This past weekend I dug into and went over the motor internals and now have some time before replacement parts show up and reassemble.  Found all shift forks were bent and scorched (what causes this) and a 10 year old clutch that thinks it from the 70's  getting its groove on.

So here are my stupid questions followed after current build list

 

2007 Banshee with OEM Cylinders at 64.5 bore with MX hardcore porting, new stock length true and welded crank Chariot head with 19cc domes, Chariot reed cage and clutch pancake thingy and water pump cover ( Chariot intake with internal crossover for future build), Mull Engeering  water pump gear, impeller, shift star, and shift bearing mod and new shifter shaft with mod. All bearings, seals in entire motor replaced, upgraded bearings clips bushing ect. Stock carbs with tors delete and new intake boots with cross over tube, stock air box no lid with pro design filter and filter mount, FMF Fatty pipes and powercore2 silencers and high capacity rad. Will perform on bench leak down test when reassembled and compression once installed in frame.

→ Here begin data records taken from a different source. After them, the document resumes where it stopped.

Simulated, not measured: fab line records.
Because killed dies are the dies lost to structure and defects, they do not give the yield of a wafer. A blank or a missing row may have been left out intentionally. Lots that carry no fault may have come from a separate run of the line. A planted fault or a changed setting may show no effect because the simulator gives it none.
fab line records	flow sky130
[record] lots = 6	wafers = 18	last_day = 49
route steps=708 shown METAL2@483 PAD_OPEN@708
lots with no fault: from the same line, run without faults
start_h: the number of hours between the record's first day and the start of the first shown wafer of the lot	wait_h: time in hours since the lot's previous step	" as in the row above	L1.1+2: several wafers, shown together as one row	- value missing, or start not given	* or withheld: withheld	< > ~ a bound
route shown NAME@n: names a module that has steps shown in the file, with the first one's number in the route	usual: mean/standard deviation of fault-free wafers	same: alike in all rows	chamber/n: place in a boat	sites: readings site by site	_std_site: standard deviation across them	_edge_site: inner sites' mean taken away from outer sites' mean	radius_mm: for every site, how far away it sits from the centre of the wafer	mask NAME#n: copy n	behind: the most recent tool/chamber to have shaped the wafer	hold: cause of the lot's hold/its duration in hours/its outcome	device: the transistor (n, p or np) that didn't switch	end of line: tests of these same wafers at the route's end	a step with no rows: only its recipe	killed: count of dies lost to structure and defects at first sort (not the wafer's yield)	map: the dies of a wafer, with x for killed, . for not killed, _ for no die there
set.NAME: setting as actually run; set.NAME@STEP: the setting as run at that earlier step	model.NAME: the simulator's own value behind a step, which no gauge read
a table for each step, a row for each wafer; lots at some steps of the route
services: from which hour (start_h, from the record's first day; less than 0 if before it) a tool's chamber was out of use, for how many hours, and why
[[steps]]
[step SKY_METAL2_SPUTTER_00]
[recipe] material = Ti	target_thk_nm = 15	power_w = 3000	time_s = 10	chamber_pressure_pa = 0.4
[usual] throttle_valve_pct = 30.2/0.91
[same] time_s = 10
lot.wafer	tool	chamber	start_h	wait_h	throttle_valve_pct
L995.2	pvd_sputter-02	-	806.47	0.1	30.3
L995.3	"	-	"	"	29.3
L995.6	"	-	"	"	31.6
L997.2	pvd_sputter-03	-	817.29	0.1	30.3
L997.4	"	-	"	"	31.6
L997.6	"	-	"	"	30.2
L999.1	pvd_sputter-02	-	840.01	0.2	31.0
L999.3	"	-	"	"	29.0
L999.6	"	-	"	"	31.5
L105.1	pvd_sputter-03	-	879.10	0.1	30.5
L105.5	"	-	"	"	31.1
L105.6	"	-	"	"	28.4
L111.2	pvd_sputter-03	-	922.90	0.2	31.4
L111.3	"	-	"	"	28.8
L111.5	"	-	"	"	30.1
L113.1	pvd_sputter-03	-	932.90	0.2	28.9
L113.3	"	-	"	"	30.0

Ride area is roughly 195M or 639 feet above sea level with temps between -20 to +30 degree C/ -4 f to 86 f, depending on season, humidity always changing ( screw you Ontario climate)

 

1. 200 watt stator safe to run with new OEM CDI? I assume yes but wanted to see if anyone had heard of any issues of CDI fail rate or issues with high output stator. Have gone through wire harness and bonded rad to motor mount and chassis grounds have been cleaned and hema-sealed, for future Trail Tech install after break in.

 

2. From reading a jetting start point I'm guessing would be 330 mains, 27.5 pilot, OEM needle middle clip and air screw one turn out from bottom. Any thoughts at this start point.

 

3. I won't know compression until motor is reassembled so not sure if I will need to mix race gas or not at my riding alt, but still bit confused about this have read to much. Any thoughts?

I'm sure there will be more to come once motor is reassembled and installed, but all could go just fine and she fires right up. Also waiting for mother nature to make up her mind.

Thanks for all and any input.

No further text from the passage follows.